Diane Williams reviews her Washington DC 48 Hour Film Project experience.

Diane WilliamsThis year, 105 teams signed up  for the Washington DC 48 Hour Film Project (48HFP), and were divided into eight groups of 13 or 14 teams each. Each team in a group drew a genre from a hat so that when the films were screened by group, each film had a different genre. The team leaders found out the required elements and their genre on Friday night by 7:30 pm. Then they were allowed to begin writing.

There were 22 people on our team, led by Ishu Krishna of Citra Productions, and everyone was nice, funny, and way, way talented.

Our challenge was to produce in 48 hours a short film between 4 and 8 minutes in length that contained a character named Riley Tompkins who is a teacher, has a pencil for a prop, and this line of dialogue, “I’m taking it one day at a time.” Our genre? Silent film.

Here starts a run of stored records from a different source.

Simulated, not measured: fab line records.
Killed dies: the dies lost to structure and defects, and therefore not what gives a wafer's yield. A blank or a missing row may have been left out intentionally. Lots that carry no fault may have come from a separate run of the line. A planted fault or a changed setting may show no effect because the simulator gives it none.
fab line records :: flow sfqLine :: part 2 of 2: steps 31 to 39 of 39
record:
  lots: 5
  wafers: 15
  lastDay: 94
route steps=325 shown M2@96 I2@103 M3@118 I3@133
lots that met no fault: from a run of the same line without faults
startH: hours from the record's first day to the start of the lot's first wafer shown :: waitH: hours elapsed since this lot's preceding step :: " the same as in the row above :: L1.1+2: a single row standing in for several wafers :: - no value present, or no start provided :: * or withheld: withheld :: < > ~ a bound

Friday, April 29: From about 8 pm to midnight, our writing team came up with some ideas to fit our prearranged shooting locations and actors. Our choice was to do live-action scenes that were sucked into panels like a page in a graphic novel so dialogue could appear in print. Although our editor started typing a script, we abandoned sending a script out to cast and crew, and decided instead to fill them in with what they needed to do at each site.

Saturday, April 30: I signed up as a writer, but on a 48HFP team, everyone pitches in doing anything that needs doing. On shooting day, I was script supervisor, continuity coordinator, property mistress, set decorator, and extra. I made sure we got what we were supposed to shoot, that our props were made and placed where they needed to be, and ensured continuity.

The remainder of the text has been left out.